Fragmentation Scoring Functions
Overview
Scoring functions quantify the quality of a molecular fragmentation to guide optimization algorithms. A good fragmentation should:
Minimize breaking of strong chemical bonds
Produce fragments of reasonable, uniform size
Minimize interfragment interactions
Preserve chemical integrity (functional groups, rings)

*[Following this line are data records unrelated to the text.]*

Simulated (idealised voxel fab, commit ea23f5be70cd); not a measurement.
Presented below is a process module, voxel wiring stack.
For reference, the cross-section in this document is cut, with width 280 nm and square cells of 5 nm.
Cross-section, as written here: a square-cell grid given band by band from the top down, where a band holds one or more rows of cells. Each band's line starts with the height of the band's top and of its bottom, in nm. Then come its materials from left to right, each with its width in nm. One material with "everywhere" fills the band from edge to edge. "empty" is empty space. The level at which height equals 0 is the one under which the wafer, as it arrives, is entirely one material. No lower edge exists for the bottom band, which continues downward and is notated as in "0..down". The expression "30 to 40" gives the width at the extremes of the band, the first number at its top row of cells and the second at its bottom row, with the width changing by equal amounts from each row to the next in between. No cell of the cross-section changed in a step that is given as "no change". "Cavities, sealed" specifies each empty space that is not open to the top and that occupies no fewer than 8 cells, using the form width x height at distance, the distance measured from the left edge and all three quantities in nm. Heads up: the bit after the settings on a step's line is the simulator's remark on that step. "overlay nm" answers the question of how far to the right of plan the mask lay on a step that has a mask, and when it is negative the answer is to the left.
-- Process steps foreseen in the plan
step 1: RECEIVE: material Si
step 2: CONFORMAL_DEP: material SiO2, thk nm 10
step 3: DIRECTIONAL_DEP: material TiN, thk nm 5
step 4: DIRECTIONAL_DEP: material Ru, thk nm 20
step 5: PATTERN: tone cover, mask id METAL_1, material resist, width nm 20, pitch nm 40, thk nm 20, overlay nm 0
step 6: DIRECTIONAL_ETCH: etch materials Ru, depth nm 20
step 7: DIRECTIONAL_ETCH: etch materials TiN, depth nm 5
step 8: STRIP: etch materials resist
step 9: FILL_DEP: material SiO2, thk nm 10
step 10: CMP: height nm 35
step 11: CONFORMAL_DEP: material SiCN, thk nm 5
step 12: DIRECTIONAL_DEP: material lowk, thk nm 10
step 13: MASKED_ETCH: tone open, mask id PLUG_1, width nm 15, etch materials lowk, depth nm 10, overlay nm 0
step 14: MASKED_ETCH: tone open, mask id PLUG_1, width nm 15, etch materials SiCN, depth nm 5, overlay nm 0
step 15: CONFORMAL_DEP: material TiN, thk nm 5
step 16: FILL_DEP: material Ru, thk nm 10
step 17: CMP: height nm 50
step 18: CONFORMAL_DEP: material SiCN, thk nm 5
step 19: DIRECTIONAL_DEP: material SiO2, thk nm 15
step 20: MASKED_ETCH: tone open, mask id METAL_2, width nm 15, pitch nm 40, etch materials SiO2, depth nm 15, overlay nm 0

Balance computational cost across fragments
Total Score Formulation
The total score is a weighted combination of component scores:
$$ S_{\text{total}} = \sum_{i} w_i \cdot S_i $$
where:
$w_i$ are tunable weights for each component
$S_i$ are individual score components
Higher scores indicate better fragmentations
Alternative formulation as minimization (penalty-based):
$$ P_{\text{total}} = \sum_{i} w_i \cdot P_i $$
where $P_i$ are penalty terms and lower values are better.
Component Scores
Bond Breaking Penalty ($S_{\text{bond}}$)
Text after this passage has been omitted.